What is XML?

Extensible Markup Language (XML) is a markup language, similar to HTML, that defines a set of rules for encoding text information in a format that is both human-readable and machine-readable. As a markup language, it uses user-defined tags to create elements within a document, meaning XML files contain standard words, rather than typical programming syntax. That's why it is a self-descriptive language.

Let's break down all parts of XML's name and see why it is called Extensible Markup Language.

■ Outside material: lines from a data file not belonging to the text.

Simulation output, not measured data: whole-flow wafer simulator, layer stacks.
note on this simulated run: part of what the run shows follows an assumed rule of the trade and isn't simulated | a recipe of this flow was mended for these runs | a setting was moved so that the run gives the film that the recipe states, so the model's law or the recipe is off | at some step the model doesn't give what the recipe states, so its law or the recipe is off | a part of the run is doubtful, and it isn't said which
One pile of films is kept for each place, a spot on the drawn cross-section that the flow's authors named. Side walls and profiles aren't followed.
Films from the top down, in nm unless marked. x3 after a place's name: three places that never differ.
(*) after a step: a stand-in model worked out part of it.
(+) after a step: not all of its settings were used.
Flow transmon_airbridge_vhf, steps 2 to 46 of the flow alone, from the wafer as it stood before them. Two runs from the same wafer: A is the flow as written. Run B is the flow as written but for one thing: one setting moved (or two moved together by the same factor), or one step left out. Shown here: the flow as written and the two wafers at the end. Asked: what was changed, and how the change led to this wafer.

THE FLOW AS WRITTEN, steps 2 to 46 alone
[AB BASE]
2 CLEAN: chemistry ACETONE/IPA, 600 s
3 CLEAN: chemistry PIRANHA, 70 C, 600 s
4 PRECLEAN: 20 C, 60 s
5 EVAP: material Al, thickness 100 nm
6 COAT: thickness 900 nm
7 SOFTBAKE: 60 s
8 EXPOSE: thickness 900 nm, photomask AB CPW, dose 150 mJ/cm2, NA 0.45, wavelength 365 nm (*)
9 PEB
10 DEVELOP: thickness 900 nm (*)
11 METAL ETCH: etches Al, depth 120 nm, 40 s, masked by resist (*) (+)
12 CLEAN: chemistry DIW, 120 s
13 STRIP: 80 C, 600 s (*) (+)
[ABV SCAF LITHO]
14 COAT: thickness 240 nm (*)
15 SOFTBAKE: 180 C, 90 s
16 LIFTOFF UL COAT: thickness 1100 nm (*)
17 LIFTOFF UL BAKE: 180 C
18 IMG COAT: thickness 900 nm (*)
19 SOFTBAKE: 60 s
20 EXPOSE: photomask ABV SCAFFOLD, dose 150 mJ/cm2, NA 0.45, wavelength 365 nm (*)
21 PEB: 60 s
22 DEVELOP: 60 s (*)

  • Extensible - XML is extensible because it lets the user define its own tags and values. It also allows the user to define the characters' encoding and how the document should be fetched and displayed. 
  • Markup - XML is built around the concept of tags also called elements. It is very similar to HTML but as we said earlier it is more extensible and customizable than HTML. An XML document is a very flexible construct, it can be nested and extended indefinitely in alignment with the user's needs. 
  • Language - XML is a meta-language. It allows the users to built other languages on tops of it such as RSS (RDF Site Summary), WML (Wireless Markup Language), and XSL ( Extensible Style Language).

Why do we need XML?

Many people wonder why do we need XML if we already have another very popular markup language like HTML. The answer is very simple and straight forward - HTML is designed to be consumed by web browsers and not humans. HTML uses predefined tags/elements and document structure. It is also not extensible with user-defined constructs. XML on the other hand is specifically designed to be human-readable and extensible in alignment with the user's needs. Let's look at the following example:

<!DOCTYPE html PUBLIC "-//W3C//DTD XHTML 1.0 Transitional//EN" 
    "https://www.w3.org/TR/xhtml1/DTD/xhtml1-transitional.dtd"> 
 <html xmlns="https://www.w3.org/1999/xhtml"> 
 <head> 
 <title>Interface Configuration</title> 
 <meta http-equiv="Content-Type" 
    content="text/html; charset=utf-8" /> 
 </head> 
 <body> 
 <h1>GigabitEthernet0/0</h1> 
 <h2>Description: Link to Router 1</h2> 
 <p>IPaddress:192.168.1.1</p> 
 <p><b>Mask: 255.255.255.0</b></p> 
 <p><strong>Speed:1000</strong></p> 
 ... 
 <h1>GigabitEthernet0/1</h1> 
 <h2>Description: Link to Router 3</h2> 
 <p>IPaddress:192.168.5.1</p> 
 <p><b>Mask: 255.255.255.0</b></p> 
 <p><strong>Speed:100</strong></p> 
 ... 
 <h1>GigabitEthernet0/0</h1> 
 <h2>Description: Link to Router 4</h2> 
 <p>IPaddress:192.168.43.1</p> 
 <p><b>Mask: 255.255.255.192</b></p> 
 <p><strong>Speed:10</strong></p> 
 </body> 
 </html>

Take a good look at the above example. A human can certainly read this document and make sense of the content but it is definitely not human-readable and not easy to parse via any programming language. Let's look at another example of similar content but documented with XML instead of HTML.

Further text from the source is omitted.